Re: New Version Notification for draft-vkrasnov-h2-compression-dictionaries-01.txt from Vlad Krasnov on 2016-11-02 (ietf-http-wg@w3.org from October to December 2016)

From: Vlad Krasnov <vlad@cloudflare.com>
Date: Wed, 2 Nov 2016 14:19:39 -0700
To: Jyrki Alakuijala <jyrki@google.com>
Cc: HTTP Working Group <ietf-http-wg@w3.org>
Message-Id: <7DE838F0-916A-4F92-9631-2C0C1073AFF6@cloudflare.com>

> Brotli has two separate ways of using a static dictionary. The first way is the traditional way that zlib supports. The current custom dictionary interface in brotli supports this method.

I tested Brotli with the traditional approach for both static and dynamic dictionaries, and the gains are much higher than those of deflate, I guess thanks in part to the much larger window.

For my current study on static dictionaries I generated dictionaries using a tool I wrote https://github.com/vkrasnov/dictator <https://github.com/vkrasnov/dictator> from the Alexa top 500, based on content-encoding. It is optimized for deflate, and there are things to improve there yet.

A bug plus it that the same dictionary is beneficial for both deflate and Brotli, or even LZMA as a matter of fact.

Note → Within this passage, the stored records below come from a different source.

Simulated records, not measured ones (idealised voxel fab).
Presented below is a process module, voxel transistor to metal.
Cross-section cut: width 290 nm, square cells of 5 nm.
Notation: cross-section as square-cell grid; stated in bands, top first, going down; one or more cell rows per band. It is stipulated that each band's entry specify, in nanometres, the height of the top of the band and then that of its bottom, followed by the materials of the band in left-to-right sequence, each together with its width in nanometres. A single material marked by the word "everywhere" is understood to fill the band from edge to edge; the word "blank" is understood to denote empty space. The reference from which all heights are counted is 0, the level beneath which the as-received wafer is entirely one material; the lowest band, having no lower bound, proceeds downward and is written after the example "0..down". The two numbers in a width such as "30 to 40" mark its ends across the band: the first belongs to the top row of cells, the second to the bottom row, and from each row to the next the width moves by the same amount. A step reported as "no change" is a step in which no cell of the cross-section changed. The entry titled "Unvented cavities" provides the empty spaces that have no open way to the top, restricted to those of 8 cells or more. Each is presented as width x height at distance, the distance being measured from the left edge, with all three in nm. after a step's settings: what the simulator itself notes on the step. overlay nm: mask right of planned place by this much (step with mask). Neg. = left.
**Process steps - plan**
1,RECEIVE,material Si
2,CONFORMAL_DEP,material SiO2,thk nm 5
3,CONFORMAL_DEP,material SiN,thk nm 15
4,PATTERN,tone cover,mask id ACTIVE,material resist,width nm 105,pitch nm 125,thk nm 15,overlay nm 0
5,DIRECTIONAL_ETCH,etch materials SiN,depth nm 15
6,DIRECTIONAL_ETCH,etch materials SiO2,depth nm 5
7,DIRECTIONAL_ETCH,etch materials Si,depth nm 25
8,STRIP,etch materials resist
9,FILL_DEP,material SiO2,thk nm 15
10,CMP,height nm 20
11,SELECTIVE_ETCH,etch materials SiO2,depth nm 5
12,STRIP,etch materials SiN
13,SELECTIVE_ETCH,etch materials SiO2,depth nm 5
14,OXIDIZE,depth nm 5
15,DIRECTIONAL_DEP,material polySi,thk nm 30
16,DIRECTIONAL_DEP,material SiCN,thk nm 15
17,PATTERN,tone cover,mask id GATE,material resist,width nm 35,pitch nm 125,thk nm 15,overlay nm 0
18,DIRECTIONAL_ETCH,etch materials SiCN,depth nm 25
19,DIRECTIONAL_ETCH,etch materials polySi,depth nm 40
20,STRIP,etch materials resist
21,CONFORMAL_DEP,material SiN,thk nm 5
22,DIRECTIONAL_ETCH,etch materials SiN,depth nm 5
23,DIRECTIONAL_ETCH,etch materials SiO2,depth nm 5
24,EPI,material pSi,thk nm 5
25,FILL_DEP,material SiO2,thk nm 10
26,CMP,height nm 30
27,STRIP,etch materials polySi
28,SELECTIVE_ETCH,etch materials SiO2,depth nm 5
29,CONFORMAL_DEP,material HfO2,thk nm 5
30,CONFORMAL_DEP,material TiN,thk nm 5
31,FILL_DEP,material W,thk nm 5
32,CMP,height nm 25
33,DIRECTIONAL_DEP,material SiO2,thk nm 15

> The second way is denser. It allows for every pair of (length, distance) to point to a unique dictionary sequence. Because of this, dictionary sequences that point to length N strings would save log2(N) bits in distance specification in comparison to traditional dictionaries.

The second way is more expensive in terms of performance, but I suppose if you can generate static dictionaries only once, you only need to consider the cost of dictionary lookup.

The larger problem is that then we will have to support different dictionaries for different algorithms. We can do it, if like Martin suggested we have a versioning system for the dictionaries.

Another question then: do we support simultaneous use of dynamic and static dictionaries, which would only work with Brotli?

> The second way allows for about 3 % increase in compression density in comparison to the first way, or alternatively one can reach to same compression density by using smaller dictionaries (possibly about half the size).

My main goal here is to allow for efficient recompression on the fly even for static, or previously compressed, content. Using dynamic dictionaries, lets you compress/re-compress very well with lower compression setting, really fast.

For example if you already have a stream compressed with gzip, is it worth it for you to recompress it to brotli? When you use dynamic dictionaries (with the simple static dictionaries) the answer is definitely yes.

Received on Wednesday, 2 November 2016 21:20:14 UTC